The Legend of Zelda and Me

Four months after I was born Nintendo launched The Legend of Zelda series. Twenty five years on and Zelda is still going strong - as am I, thanks for asking. Much like a treasured object or loyal family pet, the Zelda franchise has always been there for me.


My first encounter with Link was in 1989, personified by a whiny, petulant kid with an annoying catchphrase: “Excuuuuuuse me Princess!”


Despite the appalling voice acting in the animated series, my love for the character blossomed when I actually played The Legend of Zelda: A Link to the Past on the SNES, for the first time. I distinctly recall the overwhelming sense of pride upon fully completing the game and boasting to all my friends about it - only to discover that the majority (and by that I mean all) of them didn’t really care. They were more concerned with dolls or painting nails and aged nine there was no way I was going to boys about it!

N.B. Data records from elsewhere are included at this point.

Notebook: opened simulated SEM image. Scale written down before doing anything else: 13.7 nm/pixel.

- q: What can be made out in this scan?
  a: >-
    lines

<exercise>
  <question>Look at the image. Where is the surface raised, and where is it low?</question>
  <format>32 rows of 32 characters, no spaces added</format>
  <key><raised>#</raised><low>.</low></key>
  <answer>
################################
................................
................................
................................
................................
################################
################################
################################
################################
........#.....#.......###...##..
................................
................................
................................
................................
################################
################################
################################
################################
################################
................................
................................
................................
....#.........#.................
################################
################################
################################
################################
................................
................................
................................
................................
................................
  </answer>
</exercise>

From then on I consumed every Zelda game released. The series taught me to appreciate my own company, identifying with the central character [Link] and his core morals and sense of adventure. This somehow seeped into my school life and I used to find myself daydreaming about cutting grass, searching for Rupees and throwing chickens at locals, all the while shouting HYAH! Incidentally, had you asked me back then what my favourite colour was I would have said green and explained it was because of Link’s costume - ask me now, the answer's still green.

Naturally, RPG adventure games became my preferred gaming genre and during my teens I revelled in their immersive, escapist quality. But I always came back to Zelda and one of my favourite games (ever) is The Legend of Zelda: Ocarina of Time. It’s also the only reason I bought a Wii... and arguably, the GameCube. In fact, let’s just assume every time a Nintendo console was released I bought it with the sole intention of purchasing and playing the Zelda title. And in between releases I sketched sheets of fan art and manipulated the parameters of my Textiles A-Level assignment to craft a replica Princess Zelda costume - reading that back I just face-palmed myself and muttered, “I’m so lame.”

It probably reached a peak when I investigated the possibility of a Triforce tattoo - only to discover the vast quantity of gamers who had already done the same. As all Zelda fans know, the Triforce is a profound symbol and each part stands for a particular trait: Link represents Courage, Zelda is Wisdom and Ganon, Power. These three words became my mantra and I tried to possess them in equal measure. Whilst growing up, courage helped me to overcome fears and take risks. I channelled power to help me be strong when things got me down and I yearned for wisdom in all its forms, even now. See? Talking about it again makes me want the tattoo!


There is one thing that worries me. Zelda’s twenty five years old, will my kids and I be playing a new Zelda game in another twenty five years? Part of me hopes so but it fuels a growing concern that there hasn’t really been a successful original Nintendo title in years. I’ve owned all their consoles and most of their handhelds and every time it’s the same game franchises resurfacing with improved graphics. I don’t want to be bored of Link’s adventures but I often wonder if I only play Zelda games for the nostalgia they bring me.


At E3, Nintendo announced their new console; the stupidly named Wii U- suffice to say, I wasn’t too impressed. The technology is dated and the controller is the size of an iPad but when I saw the footage from the Zelda game I didn’t care, I wanted a Wii U!

I guess you can see my dilemma, maybe you’re suffering in the same way. Applying the series mantra, I have the wisdom of years of gaming to know that the game will undoubtedly be awesome; I also possess the power to buy it (thank you full-time wage); I just don’t think I have the courage anymore to take a risk on a console when there’s only one game I want on it, no matter how great the effect it’s had on me. Could this be the first Zelda game I don’t play?! I honestly can’t answer this but the thought terrifies me and I don’t like it one bit.
Who am I kidding? I’ll be eating these words next year. Damn you, Miyamoto-san!